To be compared to Virat Kohli after playing a handful of games would be an honour for some but could be a poisoned chalice for many others. But this is exactly the pressure that the 24-year-old Babar Azam has been living with ever since that comparison was made by the Pakistan head coach Mickey Arthur.
On the face of it, the comparison sounded like frivolous praise on the part of the head coach, but Mickey Arthur had seen enough potential in Babar Azam to make that call. The ability to dispatch bowlers to the boundary of the stature of Dale Steyn with consummate ease and to walk onto the field in situations where other batsmen would waver in their resolves are all qualities that have made Babar Azam to be considered as Pakistan’s top batsmen and a prize wicket for opponents.
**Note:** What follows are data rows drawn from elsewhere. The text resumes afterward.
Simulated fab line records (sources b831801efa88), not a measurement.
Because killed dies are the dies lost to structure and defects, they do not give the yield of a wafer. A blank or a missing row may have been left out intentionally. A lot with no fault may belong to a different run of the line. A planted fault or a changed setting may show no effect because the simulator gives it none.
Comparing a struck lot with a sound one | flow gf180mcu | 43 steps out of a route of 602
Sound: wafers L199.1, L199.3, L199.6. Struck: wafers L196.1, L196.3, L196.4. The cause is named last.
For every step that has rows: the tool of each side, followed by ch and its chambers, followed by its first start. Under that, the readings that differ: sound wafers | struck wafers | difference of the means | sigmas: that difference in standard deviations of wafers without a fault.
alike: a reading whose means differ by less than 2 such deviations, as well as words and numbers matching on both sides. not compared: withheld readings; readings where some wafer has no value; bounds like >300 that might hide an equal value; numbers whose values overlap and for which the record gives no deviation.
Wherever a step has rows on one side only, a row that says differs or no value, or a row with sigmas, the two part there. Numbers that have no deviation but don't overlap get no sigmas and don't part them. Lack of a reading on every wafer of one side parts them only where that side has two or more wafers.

Ranked as the number one batsman by the ICC in Tweny20s, Babar Azam has shown his potential to the world, but he will need to do more in the upcoming World Cup to prove that his current 7th ranking in ODIs is just an aberration. Regardless of his position in the ICC rankings, 2462 runs in 59 matches with an average of 51.29 are all hallmarks of a batsman with huge abilities and one that the opposition will be wary of when the action begins in the World Cup.
To many, Babar Azam’s recent form has failed to do justice to his talent but to those who understand his game well, the Pakistani youngster’s potential to impress is huge. Pakistan will look for Babar to come at his familiar No 3 position and carry on the attack and create a platform where the lower-order can come and capitalize to take the match away from the opposition.
For Babar Azam, the World Cup represents a great opportunity to show-case his immense talent to the world. In doing so, he could well be the trump card that Pakistan will need to walk away with the trophy.